Patrick Blomfield, 16, is from a cattle property at Caroona on the Liverpool Plains.
He says the drought has put young people in the position where they often have to act like an adult.
"You're making tough decisions, you're seeing things, you're doing things, that someone in their twenties, thirties and forties should be doing not someone that's still going through school," Patrick said.
But UNICEF believes unlike adults, young people have not been asked to join the public conversation on drought and its impact, until now.
UNICEF will run a NSW Youth Drought Summit for young people living with drought from 9-11 October at Lake Macquarie and they're looking for young people, aged 14 to 24, to take part.
UNICEF Australia's Head of Policy and Advocacy, Amy Lamoin said they had the idea for the summit last year, in the midst of large public conversations on drought.
"We noticed a strong conversation being had between farmers, state and federal ministers but nowhere in this conversation were we hearing from young people and how they were being affected," Ms Lamoin said.
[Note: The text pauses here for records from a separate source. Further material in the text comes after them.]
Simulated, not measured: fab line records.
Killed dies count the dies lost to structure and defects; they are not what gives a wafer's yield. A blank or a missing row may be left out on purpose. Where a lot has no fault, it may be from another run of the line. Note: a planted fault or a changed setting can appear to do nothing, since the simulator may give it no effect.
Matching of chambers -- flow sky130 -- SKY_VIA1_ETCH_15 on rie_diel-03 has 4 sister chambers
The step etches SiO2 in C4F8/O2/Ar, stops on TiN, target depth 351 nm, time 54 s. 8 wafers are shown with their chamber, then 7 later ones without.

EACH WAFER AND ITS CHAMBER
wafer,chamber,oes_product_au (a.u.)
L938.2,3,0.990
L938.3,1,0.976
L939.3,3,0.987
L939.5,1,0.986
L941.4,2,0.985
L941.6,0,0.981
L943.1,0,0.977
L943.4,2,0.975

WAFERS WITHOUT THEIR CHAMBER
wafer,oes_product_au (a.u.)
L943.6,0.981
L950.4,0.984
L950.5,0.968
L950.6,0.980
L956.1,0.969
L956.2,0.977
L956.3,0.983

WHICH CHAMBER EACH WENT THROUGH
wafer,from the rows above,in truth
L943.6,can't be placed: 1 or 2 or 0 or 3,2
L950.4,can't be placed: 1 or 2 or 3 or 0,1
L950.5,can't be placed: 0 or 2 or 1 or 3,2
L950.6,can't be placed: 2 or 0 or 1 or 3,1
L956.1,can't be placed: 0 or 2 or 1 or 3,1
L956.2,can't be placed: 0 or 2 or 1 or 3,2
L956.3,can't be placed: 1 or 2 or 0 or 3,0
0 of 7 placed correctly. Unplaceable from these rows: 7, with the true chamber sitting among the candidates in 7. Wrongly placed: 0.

"So we took steps to really understand what was happening for young people on the ground.
"We went out and met with young people themselves and the service providers that work with young people to really hear from them."
She said one of the most surprising aspects of this process was that it was often the first time young people had been asked what they thought and what the drought's impact was for them.
From speaking to young people they released a drought report named, 'In our own Words'.
Their next step was putting together a steering committee made up of people aged 14 to 24, to lead a summit.
"UNICEF emphasises a peer to peer model, working with young people to reach out to other young people," Ms Lamoin said.
"We're building the program for the Summit with young people living through the drought."
One of the members of the steering committee is Patrick.
He thought mental health would be a big topic of discussion at the Summit.
"Men's mental health is quite new in the scheme of things and I think looking after young people especially in rural communities is really important," Patrick said.
He said discussing how education was impacted by drought could also be a valuable topic.
"Understanding that someone might not be able to keep up with their school assessments if they're going home and feeding every afternoon," Patrick said.
Kate Currans, 15, from a property between Cobar and Nyngan, is the youngest member of the steering committee.
She said she's experienced a few droughts in her life but this was the worst one.
"I think it creates a lot of stress, obviously my parents deal with it differently, they have more stress than I do, but you still experience it as a young person, knowing that they're stressed makes you stressed," Kate said.
She said she hopes the Summit will bring young people going through similar experiences together.
"I think knowing that other people are also experiencing it will make people feel supported and hopefully we'll get some solutions," Kate said.
"Obviously young adults and children experience drought differently and adults don't really know how they can help unless we tell them."
The Summit will run over three days and culminate in a Call to Action which will be put to visiting decision-makers, including ministers, on the final day of the summit.